IS IT FOR CANONISTS, OR FOR THEOLOGIANS,TO DECIDE WHO IS A HERETIC? WILLIAM OF OCKHAM BOOK 1 CHAPTER 14
Student: AS MUCH AS I understand, that second assertion still pleases me more. Indicate, therefore, how they try to reply to the opposing arguments.
Master: Some reply to the first [argument] by saying that although in general it is chiefly theologians who ought to know who should be judged pertinacious, yet in some circumstances canonists reflect more purposefully on some particular way of convicting an errant of pertinacity (though, also, if doubt and disagreement about this way were to arise among canonists it would pertain to theologians, by applying theological and universal [principles] to these particulars, to judge more profoundly and surely , although perhaps after a drawn out and long investigation and consultation). Thus they say that there are many ways of arriving at knowledge of the pertinacity of someone erring against the faith, some of which have regard to the order of legal proceedings, for instance, if an errant called to trial refuses to come, if he comes but refuses to reply, if he wickedly tries to evade the trial and examination. Now, canonists deal more explicitly than theologians with such ways of convicting heretics with respect to many circumstances that pertain to the order of legal proceedings. Yet in general and with respect to many other ways of convicting of pertinacity it pertains more to theologians to deal with pertinacity.
Student: Can anyone be convicted of pertinacity outside a court?
Master: No one is convicted by the authority of office outside a court, or without the authority of a judge; nevertheless, someone is convicted outside a court in so far as his evil comes so much to the knowledge of others on the evidence of the facts that it is permissible without temerity to regard him as a pertinacious heretic.
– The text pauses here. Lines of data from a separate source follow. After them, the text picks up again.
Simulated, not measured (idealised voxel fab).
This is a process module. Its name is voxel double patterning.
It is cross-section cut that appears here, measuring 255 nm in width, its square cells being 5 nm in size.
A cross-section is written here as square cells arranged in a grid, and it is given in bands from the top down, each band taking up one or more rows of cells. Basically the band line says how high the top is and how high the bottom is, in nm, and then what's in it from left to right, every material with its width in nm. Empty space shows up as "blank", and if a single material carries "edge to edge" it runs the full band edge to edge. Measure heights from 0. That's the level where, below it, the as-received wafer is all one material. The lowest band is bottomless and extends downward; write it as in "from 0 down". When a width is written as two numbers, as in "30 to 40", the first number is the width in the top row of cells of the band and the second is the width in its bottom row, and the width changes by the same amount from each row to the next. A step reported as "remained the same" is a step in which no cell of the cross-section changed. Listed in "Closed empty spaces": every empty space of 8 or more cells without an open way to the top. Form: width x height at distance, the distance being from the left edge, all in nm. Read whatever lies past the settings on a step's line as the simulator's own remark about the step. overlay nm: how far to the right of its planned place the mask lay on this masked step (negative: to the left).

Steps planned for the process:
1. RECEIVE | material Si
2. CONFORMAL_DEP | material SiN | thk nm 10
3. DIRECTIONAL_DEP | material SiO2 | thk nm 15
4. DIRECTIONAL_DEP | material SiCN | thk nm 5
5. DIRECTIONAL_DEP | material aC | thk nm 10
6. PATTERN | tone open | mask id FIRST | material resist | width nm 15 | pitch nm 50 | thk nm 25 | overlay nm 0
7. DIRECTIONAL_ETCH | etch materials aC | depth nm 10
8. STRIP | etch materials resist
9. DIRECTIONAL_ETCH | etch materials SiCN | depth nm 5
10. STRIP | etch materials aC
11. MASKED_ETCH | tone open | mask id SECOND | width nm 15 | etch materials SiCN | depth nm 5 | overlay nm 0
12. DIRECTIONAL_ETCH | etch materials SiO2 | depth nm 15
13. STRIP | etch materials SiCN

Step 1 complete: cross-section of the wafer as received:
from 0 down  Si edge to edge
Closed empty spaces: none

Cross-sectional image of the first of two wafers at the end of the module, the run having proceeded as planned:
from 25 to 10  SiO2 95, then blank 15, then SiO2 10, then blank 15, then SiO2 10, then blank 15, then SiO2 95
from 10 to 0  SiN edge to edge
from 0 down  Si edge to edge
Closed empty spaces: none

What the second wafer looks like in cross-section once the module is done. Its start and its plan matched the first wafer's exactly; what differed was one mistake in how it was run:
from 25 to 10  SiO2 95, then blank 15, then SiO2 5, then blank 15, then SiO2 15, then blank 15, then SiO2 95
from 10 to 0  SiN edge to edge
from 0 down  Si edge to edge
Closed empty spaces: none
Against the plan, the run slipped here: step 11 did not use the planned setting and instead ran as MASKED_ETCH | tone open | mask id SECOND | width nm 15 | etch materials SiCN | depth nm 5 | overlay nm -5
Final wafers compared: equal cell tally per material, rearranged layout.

Student: Speak to the form of that first argument
Master: In respect of its form it is said that when it is taken [as a premise] that no one erring against the faith should be judged as pertinacious except someone who defends his error once he has been corrected by his prelate, this is manifestly false, because there are other ways outside any court of detecting someone in error due to obvious pertinacity. For theologians, not canonists, would detect as obviously pertinacious anyone who swore to defend forever some heresy not mentioned in the decretals or in the whole science of the canonists but only in theology.
To the second argument it is said that all contumacy is pertinacity, but not all pertinacity should be regarded as contumacy in the strict sense. And therefore even if it were canonists who chiefly reflect on contumacy, it does not follow that they should chiefly investigate pertinacity, because often a superior science deals with universals and an inferior one with particulars. Neither do Gregory and Augustine say that all pertinacity is contumacy, although they mean that heretics should often be judicially condemned for contumacy.
They reply to the third argument that he to whom the punishment of any crime pertains to him too some kind of cognizance, at least of a general and confused kind or of a kind which is received from another, of the same crime pertains; but it is not necessary that a scientific investigation or a subtle and profound cognizance of the same crime pertain chiefly to him. For the ultimate punishment of a heretic who refuses to retreat from his error after he has been relinquished to a secular court pertains to a secular judge, and yet it does not pertain chiefly to a secular judge to know who should be regarded as a heretic. Secular judges also ought to punish with an appropriate penalty those who forge money and artisans who make forgeries contrary to their art, and yet moneyers and artisans detect more acutely than judges forged money and other goods. So although canonists reflect on how those who are pertinacious in error against the faith must be punished justly, theologians do nevertheless detect much more surely those who err in pertinacity, just as those who hang thieves know better than judges how thieves ought to be hanged, yet know less the seriousness of the villainy.